Though Wiley was frequently at odds Adams during the campaign, she noted the historical significance of his victory in that he will most likely become New York’s second Black mayor.
“That has tremendous meaning for so many New Yorkers, particularly Black and brown ones,” said Wiley.
The primary election also held significance in that it was the city’s first major race under the new ranked-choice voting system, which allows voters to rank up to five candidates on their ballots by preference. After all of the first-choice votes were tallied, Adams did not receive more than 50 percent of the vote, which initiated in essence an automatic runoff determined by the ranked-choice votes.
In each round of the tabulation, the candidate with the fewest first-choice votes was eliminated and their votes were redistributed to the voters’ next choice. Thirteen candidates appeared on the Democratic party line and were eliminated until Garcia and Adams remained. (Wiley was eliminated in the seventh round, trailing Garcia by 12,367). In the end, Adams held on to his initial lead, though it narrowed significantly through the tabulation, receiving 403,333 total votes to Garcia’s 394,907.

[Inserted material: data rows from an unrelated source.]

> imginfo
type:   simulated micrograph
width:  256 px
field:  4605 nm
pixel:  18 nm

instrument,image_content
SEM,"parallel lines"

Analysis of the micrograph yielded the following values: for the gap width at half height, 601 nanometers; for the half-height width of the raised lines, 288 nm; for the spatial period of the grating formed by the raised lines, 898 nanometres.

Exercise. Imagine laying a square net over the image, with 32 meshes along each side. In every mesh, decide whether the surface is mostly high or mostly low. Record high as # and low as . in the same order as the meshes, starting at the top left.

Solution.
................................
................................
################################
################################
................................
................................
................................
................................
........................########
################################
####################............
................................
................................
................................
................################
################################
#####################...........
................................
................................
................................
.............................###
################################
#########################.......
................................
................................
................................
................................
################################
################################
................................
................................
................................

Though the one percent margin separating Adams and Garcia is thin, it does exceed the half of one percent at which a manual recount would be triggered under state law.
Adams will have a Republican opponent for the general election in November in Curtis Sliwa, the founder of the vigilante group Guardian Angels; but with registered Democratic voters far outnumbering Republicans in the city, Adams is all but guaranteed to succeed Bill de Blasio.